Tuesday, September 27, 2011

Keep Your Head Above Water

I keep thinking this is it. I do my sad little wave, a quick bow. Goodbye, au revoir. Then I turn in my flip-flops and start my brief walk home.
    Of course the following day I return to the water’s edge. Since autumn has arrived it happens less, but this game isn’t over. I refuse to leave the sea alone; I refuse to commit to King Alfred’s chlorine depths: the stinky changing rooms; kids’ hair in the plughole. There it's all straight blue lines, rubber-capped old ladies and the flailing arms of front crawlers. There I'm a machine cutting up water, a chugging mechanism, hidden behind goggles and cap. Nameless, sexless, meant for movement and breath, there I am the number of seconds it takes for me to touch the concrete ledge of the deep end. I disappear, no longer weighed down by the burden of being somebody. It's for this reason that I tolerate that ugly pool. 
     Seawater magnetises, hypnotises, pulling me in to where it’s deep and slightly treacherous. Buoyant and serene, it calms my thumping heart and floats me home. Often it’s hard work (the dragging current, those endless bloody waves) but the reward is in the crashing orgasmic flood of the senses. The serotonin kick. 
     I like swimming far out. But these days I listen to friends who say For fuck’s sake, Clare, be careful.  I chit chat with lifeguards. Check wind speeds on the Web. Never go in if waves break violently on the shingle. This summer I even surrendered my solitude and swam with others - we sped past buoys, circled the West Pier and sank back onto hard pebbles, thighs trembling.

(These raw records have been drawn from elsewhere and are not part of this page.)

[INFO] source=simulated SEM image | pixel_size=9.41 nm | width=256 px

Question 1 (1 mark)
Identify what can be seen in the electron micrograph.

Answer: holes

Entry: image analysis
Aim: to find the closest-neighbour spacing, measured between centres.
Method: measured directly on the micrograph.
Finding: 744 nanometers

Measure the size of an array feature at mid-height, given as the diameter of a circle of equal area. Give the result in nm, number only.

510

     The sea has a character and a culture of its own, a world apart from the hectic town I live in. This town doesn’t feel like mine, but down here is – amidst this silent, sturdy society of swimmers, surfers and fishermen. The sea’s an addiction, I know; I'm aware of the risks I run for the high I experience, for that joy peculiar only to open water – the vast expanse, the arctic chill on the toes, sun on face, an unhindered smile. I wonder who, or what, I'd be without it, what shape my life would take. No coincidence, of course, that I started sea-swimming when mum had her last stroke, the one that finally silenced her, that condemned her to unseeable depths somewhere between sky and land. Back then, swimming far out I escaped the world, escaped people, the tick tock of life; I entered her world for a while - fluid, formless and all that quiet
     Sun's out. Sitting here writing I keep one ear out for the waves, and my nostrils still sniff seaweed. This could be the day. Last week the buoys disappeared – no markers now, no edges to swim out to. No yellow globe, slimy with seaweed. Just a cold abyss, a charcoal smudge beneath a cloudy skyline.
     But I wade into a new experience every day; keep my head above water. Chance it one more time. Before friendly waves turn frosty. Before the last farewell of the season.